Collateralized reinsurance market shows no signs of slowing down

by Artemis on September 21, 2018

Collateralized reinsurance market growth shows no signs of slowing down, according to rating agency S&P, as the “exceptional growth” exhibited by this form of third-party capital looks set to continue, in particular thanks to the ease of uptake for ceding companies.

Collateralized reinsurance can be a much simpler entry point for ceding companies, into accessing the capital markets backed, insurance-linked securities (ILS) world of reinsurance and retrocessional protection.

For buyers of protection new to ILS, collateralized reinsurance poses fewer challenges or hurdles to adopt as a component of a reinsurance tower, compared to the structuring and issuance of catastrophe bonds, for example.

The comparability of the collateralized reinsurance product with traditional reinsurance is also a draw, as it slots more neatly into the tower of protection alongside the traditional participants in a program.

Typically indemnity in nature, the collateralized reinsurance product can often be seen as a simple alternative to a rated reinsurance balance-sheet, although now can of course be backed by a rated entity as well, removing the collateral one step further from the ceding company

This simplicity has also made it attractive to ILS fund managers, as they can deploy their capital into reinsurance programs with much greater ease and on more level terms with competitors.

All of this has helped to drive the rapid growth of that segment of the ILS market, resulting in collateralized reinsurance being as much as twice the size of the catastrophe bond market at this time (depending on whose metrics you use, an example from Aon is below).

Collateralized reinsurance ILS market growth

S&P notes that ILS funds “do not typically offer an independent assessment of their ability to pay claims” but the full cash collateralization of the risk is increasingly seen to negate the need for ratings, with acceptance of this option increasing across the global insurance and reinsurance marketplace.

In total, the figures from Aon in the chart above show that collateralized reinsurance is roughly 60% of total convergence or ILS capital, accounting for around $50 billion in 2017 and by now likely closer to $60 billion (we would estimate).

S&P note that not every counterparty wants to directly face off to a collateralized reinsurance arrangement and trust, which has led leading ILS funds to work more closely with fronting reinsurers or to establish their own rated reinsurance entities.

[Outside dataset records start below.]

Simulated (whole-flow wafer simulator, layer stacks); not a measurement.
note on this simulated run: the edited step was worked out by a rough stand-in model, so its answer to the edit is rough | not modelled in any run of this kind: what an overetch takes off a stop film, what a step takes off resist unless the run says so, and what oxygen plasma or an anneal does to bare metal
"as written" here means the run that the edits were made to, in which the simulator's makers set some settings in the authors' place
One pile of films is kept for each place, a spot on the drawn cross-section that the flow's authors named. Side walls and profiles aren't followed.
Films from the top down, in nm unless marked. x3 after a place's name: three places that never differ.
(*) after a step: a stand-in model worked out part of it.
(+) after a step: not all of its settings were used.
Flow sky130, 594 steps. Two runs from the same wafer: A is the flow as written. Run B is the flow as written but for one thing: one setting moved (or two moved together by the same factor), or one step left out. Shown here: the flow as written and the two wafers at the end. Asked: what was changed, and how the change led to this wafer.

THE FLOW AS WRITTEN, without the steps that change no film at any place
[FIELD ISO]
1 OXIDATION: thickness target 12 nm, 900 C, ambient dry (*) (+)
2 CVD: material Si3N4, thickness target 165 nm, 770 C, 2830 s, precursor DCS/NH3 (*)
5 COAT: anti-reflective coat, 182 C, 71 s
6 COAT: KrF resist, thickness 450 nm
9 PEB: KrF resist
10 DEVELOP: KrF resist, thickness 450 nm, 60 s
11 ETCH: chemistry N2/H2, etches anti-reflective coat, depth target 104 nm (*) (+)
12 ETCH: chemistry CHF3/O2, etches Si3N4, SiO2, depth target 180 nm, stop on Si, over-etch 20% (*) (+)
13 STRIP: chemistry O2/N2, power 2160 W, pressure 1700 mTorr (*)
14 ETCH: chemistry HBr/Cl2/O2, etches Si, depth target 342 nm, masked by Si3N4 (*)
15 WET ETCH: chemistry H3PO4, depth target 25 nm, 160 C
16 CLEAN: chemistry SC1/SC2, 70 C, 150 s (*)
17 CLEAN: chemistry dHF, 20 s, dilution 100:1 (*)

The latter, of ILS fund managers establishing their own rated vehicles, “Puts further pressure on traditional reinsurers’ competitive position, especially given that the vehicles usually have a lower expense ratio than the traditional players as the latter provide various ancillary services to their clients,” S&P explained.

Given the simple on-boarding for collateralized reinsurance and now the ability to trade with fully collateralized capacity using a rated fronting vehicle or ILS manager owned entity, the growth of collateralized reinsurance is likely to continue.

It is also likely to continue to outpace catastrophe bond market growth, at least until the costs of cat bond issuance can be lessened further.

Collateralized reinsurance is also likely to assist with the expansion of the ILS market as well, given its simpler to transact nature means that entering new classes of business will likely be easier in future for ILS funds adopting this approach.

“We assume collateralized reinsurance will remain the dominant means of incorporating third-party capital into the reinsurance market, despite being the source of a significant proportion of the 2017 investment losses,” S&P said, adding “It is an effective means of connecting cedants’ counterparty credit risk considerations with the investors’ appetite for insurance risks.”

However, it’s worth noting that growth of collateralized reinsurance has slowed somewhat in 2018, after two year’s of extraordinary growth in 2016 and 2017.

This is a natural slow down as the sector achieved scale and now further growth is expected at the rate seen so far this year, but for growth to accelerate again we’ll need to see the ILS market expanding and taking more market share (as our survey results forecast may happen).